At the risk of sounding ‘arty-farty’ and woowoo it’s my opinion that to be human is to be creative and anytime we dismiss what we, or someone else does as “just technical” some essential human quality is being denied. Let me try and make some sense of that.
If you spend any time reading the tweeted thoughts of louder members of the Wi-Fi expert community, you’ll realise they don’t all get on. Sometimes this is the result of personality clashes or political differences, but often there’s strong disagreement about how one should implement Wi-Fi. So if two highly experienced engineers disagree and sling the mud over how Wi-Fi works, what chance do the rest of us mortals have of understanding it? Is the real problem we’ve fallen for the lie that working in an engineering role is not creative?
Creativity is sometimes hard to define. We can probably agree that photographers, composers and sculptors are creative people. Which is interesting because photography and sculpting have profoundly technical elements,
My working life has been a mix of technical jobs and what would be classed as creative. I’ve looked after IT in schools and charities, and now networks at a university. I’ve also been a BBC radio reporter, presenter and programme maker.
It was at the BBC where I saw a sharp divide between the ‘creatives’ and the ‘technical’ people, who were of course in the minority. Yet when you’ve seen how a BBC Local Radio engineer can enable a complex outside broadcast with limited equipment and no budget, it’s tempting to question who does the most creative, original thinking.
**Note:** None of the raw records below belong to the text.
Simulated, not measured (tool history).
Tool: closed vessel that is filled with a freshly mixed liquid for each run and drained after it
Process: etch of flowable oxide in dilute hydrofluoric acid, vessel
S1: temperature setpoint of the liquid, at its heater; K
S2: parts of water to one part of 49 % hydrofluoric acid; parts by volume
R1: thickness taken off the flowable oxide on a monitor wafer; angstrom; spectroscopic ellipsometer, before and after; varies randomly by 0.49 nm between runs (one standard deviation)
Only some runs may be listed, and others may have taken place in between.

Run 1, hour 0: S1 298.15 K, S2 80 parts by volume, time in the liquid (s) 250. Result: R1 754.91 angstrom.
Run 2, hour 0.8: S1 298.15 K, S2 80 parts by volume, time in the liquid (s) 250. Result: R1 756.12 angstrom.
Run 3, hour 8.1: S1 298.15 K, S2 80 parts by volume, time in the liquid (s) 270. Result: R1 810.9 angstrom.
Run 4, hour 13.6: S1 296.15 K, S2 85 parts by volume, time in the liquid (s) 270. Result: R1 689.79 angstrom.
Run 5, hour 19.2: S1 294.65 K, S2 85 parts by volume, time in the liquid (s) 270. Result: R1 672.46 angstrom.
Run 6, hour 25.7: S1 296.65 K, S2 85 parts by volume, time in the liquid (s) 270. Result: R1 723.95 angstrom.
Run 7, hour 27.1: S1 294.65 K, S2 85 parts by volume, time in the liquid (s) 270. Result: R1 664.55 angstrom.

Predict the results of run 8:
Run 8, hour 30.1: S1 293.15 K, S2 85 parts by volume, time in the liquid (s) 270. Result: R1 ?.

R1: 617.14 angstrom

I believe we do ourselves a disservice when we consider that techie work is not creative. This thinking lends towards the idea there’s a right and a wrong answer, when that’s often not the case; that we have to work with absolutes and have all the answers in order to take things forward. That there is no creative process, there’s merely knowing a series of facts and applying them.
I often feel we’ve got wrong what it means to be creative and we fail to recognise the creativity in what we do and it’s importance.
Even the simplest network presents options, decisions that have to be made and planned out. As things get more complex that bigger picture needs more careful thought and, yes, creative solutions.